A divorce or family lawyer’s job is to help their client in a competent, communicative and diligent manner. However, the more the lawyer knows, the better most lawyers are going to be able to help.
A lawyer needs to be armed with the facts. They need to be provided with the details. This means that the lawyer needs to know the good, the bad and the ugly about the case.
Knowing the facts helps the lawyer present the client’s case in court. It also helps the lawyer prepare for what the other lawyer might focus on in court, which can give the lawyer the chance to think of ways to soften the blows.
One way to help the lawyer know all the critical facts is for the client to put together a chronology of key events. A client can literally sit down and map down all the critical dates with a basic summary of what took place on these dates.
For those who study history, they are using to seeing chronologies like what is described. Chronologies of the history of various countries are often put together. Chronologies of the history of wars, presidencies or the reign of various leaders are often put together.
These chronologies often include the date and a basic recitation of what took place. The recitations might be a single sentence or two.
Likewise, a client can often put together their chronology of what they view as the key events of their marriage. They can then denote the dates of these big events and what happened. The descriptions, again, can be a single sentence or two.

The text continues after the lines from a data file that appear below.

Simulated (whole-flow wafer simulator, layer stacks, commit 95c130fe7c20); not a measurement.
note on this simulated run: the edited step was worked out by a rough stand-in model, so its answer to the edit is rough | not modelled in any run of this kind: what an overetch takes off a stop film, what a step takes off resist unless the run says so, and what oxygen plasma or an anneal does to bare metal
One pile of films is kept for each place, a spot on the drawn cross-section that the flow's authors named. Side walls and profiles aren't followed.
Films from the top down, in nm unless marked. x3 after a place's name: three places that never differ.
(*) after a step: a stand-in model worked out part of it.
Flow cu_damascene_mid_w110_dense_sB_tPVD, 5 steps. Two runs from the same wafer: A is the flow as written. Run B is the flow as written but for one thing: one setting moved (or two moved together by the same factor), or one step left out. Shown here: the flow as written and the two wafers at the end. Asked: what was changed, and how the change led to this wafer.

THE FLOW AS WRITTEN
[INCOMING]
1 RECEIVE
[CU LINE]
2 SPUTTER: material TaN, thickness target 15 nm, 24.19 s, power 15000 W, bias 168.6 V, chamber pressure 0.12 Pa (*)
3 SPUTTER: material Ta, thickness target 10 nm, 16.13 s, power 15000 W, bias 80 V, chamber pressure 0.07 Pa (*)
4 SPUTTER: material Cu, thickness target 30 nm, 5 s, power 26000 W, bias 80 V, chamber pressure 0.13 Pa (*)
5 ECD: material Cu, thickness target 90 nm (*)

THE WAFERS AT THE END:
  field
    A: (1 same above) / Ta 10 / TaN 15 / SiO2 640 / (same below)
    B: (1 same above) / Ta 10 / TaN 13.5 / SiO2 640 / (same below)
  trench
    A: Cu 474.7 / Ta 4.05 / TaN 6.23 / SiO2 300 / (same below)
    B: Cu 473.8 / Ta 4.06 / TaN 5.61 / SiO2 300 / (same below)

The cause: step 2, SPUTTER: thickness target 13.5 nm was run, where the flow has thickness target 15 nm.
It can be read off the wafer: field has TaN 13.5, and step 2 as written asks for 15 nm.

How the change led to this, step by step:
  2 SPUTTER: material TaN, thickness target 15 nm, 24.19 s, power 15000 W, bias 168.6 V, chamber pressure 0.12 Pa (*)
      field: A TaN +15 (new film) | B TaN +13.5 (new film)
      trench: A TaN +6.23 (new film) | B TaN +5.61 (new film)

The chronology could denote big events that took place, like the date an affair was discovered. It could list the date the police were called relative to an alleged domestic violence incident. It might cite health issues that took place in the marriage. It might contain the date of separation and how it occurred.
In the end, the possibilities are endless. In every case, there are going to be different important dates and events that took place.
Regardless, a chronology like this can be extremely helpful for any divorce or family lawyer. The reality is that lawyers often have multiple cases and multiple clients. The ability to pull out that chronology prior to a key court date can be invaluable.
For many clients going through a divorce or family law matter, they should consider putting together a chronology or a summary of key events like this for their case. They do not have to take much time. But the value can be enormous in terms of helping the lawyer on the case.